Fangirl (Review)

By Rainbow Rowell
445 pages | September 10th, 2013 | St. Martin's Press

Cath is a Simon Snow fan.

Okay, the whole world is a Simon Snow fan...

But for Cath, being a fan is her life—and she’s really good at it. She and her twin sister, Wren, ensconced themselves in the Simon Snow series when they were just kids; it’s what got them through their mother leaving.

Reading. Rereading. Hanging out in Simon Snow forums, writing Simon Snow fan fiction, dressing up like the characters for every movie premiere.

Cath’s sister has mostly grown away from fandom, but Cath can’t let go. She doesn’t want to.

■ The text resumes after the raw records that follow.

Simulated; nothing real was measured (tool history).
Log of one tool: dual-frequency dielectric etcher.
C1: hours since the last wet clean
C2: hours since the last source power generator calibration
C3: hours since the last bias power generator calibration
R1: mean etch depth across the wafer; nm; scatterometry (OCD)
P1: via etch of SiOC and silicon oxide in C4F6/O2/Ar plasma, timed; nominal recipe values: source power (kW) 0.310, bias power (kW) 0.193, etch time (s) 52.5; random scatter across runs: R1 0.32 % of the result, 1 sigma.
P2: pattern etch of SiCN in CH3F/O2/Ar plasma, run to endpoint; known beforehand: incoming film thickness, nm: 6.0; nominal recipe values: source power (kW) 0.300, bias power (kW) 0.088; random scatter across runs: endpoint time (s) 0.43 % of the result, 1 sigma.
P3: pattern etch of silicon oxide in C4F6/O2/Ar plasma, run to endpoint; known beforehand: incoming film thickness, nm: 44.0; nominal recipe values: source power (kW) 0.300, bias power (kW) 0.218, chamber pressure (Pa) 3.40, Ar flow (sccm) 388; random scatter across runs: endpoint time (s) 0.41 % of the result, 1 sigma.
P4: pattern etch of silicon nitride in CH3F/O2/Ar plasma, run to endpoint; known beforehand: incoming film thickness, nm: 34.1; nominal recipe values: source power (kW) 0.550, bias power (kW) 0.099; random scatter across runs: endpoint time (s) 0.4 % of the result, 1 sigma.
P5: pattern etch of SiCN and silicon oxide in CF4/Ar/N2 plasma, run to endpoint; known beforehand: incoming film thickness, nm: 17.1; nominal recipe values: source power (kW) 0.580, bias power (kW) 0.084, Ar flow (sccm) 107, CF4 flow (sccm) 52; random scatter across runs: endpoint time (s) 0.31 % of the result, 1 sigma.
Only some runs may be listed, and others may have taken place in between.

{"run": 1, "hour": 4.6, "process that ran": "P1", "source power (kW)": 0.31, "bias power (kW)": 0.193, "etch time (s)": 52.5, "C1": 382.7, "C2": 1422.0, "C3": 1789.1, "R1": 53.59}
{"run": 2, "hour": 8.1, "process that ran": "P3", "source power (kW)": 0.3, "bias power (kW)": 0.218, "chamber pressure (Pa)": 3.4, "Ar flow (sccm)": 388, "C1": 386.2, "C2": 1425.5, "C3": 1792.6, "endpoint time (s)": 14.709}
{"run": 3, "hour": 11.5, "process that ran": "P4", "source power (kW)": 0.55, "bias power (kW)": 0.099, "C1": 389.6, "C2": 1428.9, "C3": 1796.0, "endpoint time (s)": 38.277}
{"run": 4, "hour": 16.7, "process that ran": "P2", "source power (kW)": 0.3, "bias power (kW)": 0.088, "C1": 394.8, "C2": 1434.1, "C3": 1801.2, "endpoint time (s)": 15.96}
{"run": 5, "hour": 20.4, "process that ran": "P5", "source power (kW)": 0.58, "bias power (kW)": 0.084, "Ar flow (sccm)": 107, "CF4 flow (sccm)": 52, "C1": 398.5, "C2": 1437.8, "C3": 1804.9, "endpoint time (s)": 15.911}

Now that they’re going to college, Wren has told Cath she doesn’t want to be roommates. Cath is on her own, completely outside of her comfort zone. She’s got a surly roommate with a charming, always-around boyfriend, a fiction-writing professor who thinks fan fiction is the end of the civilized world, a handsome classmate who only wants to talk about words... And she can’t stop worrying about her dad, who’s loving and fragile and has never really been alone.

For Cath, the question is: Can she do this?

Can she make it without Wren holding her hand? Is she ready to start living her own life? Writing her own stories?

And does she even want to move on if it means leaving Simon Snow behind?

I don't even know how it took me so long to read this book or rather to think about reading this book. Maybe it was because although I'd seen it everywhere I didn't actually know what it was about.

To be honest, I didn't actually READ this one, I listened to it. I got my copy via AUDIBLE and can I just say that I forgot how much I loved listening to audio books. I haven't listened to an audiobook since that time I re-read Order of the Phoenix with my Walkman in 2005. (Yes, I still owned a Walkman in 2005, get over it).

Let me start out by saying that I hated Wren. I have two sisters that I'm really close with and if either of them behaved like Wren had behaved in this book, oh boy. I would have had it out with them.

I get that Cath is shy, and anxious and overall uncomfortable. I get it because I AM Cath in so many ways. My blog is even titled Fangirl. Still, if she and Wren really were as close as she claimed through the entire book, then she would have had no problem telling her what a downright awful bitch she was being. At first, I saw it from both of their sides. I got that Wren wanted the independent college experience and agreed that Cath should be forced to meet new people (because look what happened she met Levi and Regan!).

As the story continued, though, enough, Wren was just awful. Like that 'want to be independent' streak that had saved her in my eyes was quickly overshadowed by everything else. Even by the end, is it bad of me to say that I was ecstatic when she was shut down by Cath on the roommate offer? I know she had her own problems but I guess I wasn't as forgiving as Cath was.

There were a few times where I wanted to grab Cath by her hair and slam her head into the wall. Like when she's arguing with her Professor about Fanfiction. Like when she refuses to do her project. I get anxiety, trust me do I get it, but that whole situation was infuriating. Maybe this is because I caught H1N1 and then pneumonia in my freshman year before finally recovering only to roll my ankle and my professor still failed me in Dance. I would have killed to have Professor Piper rooting for me.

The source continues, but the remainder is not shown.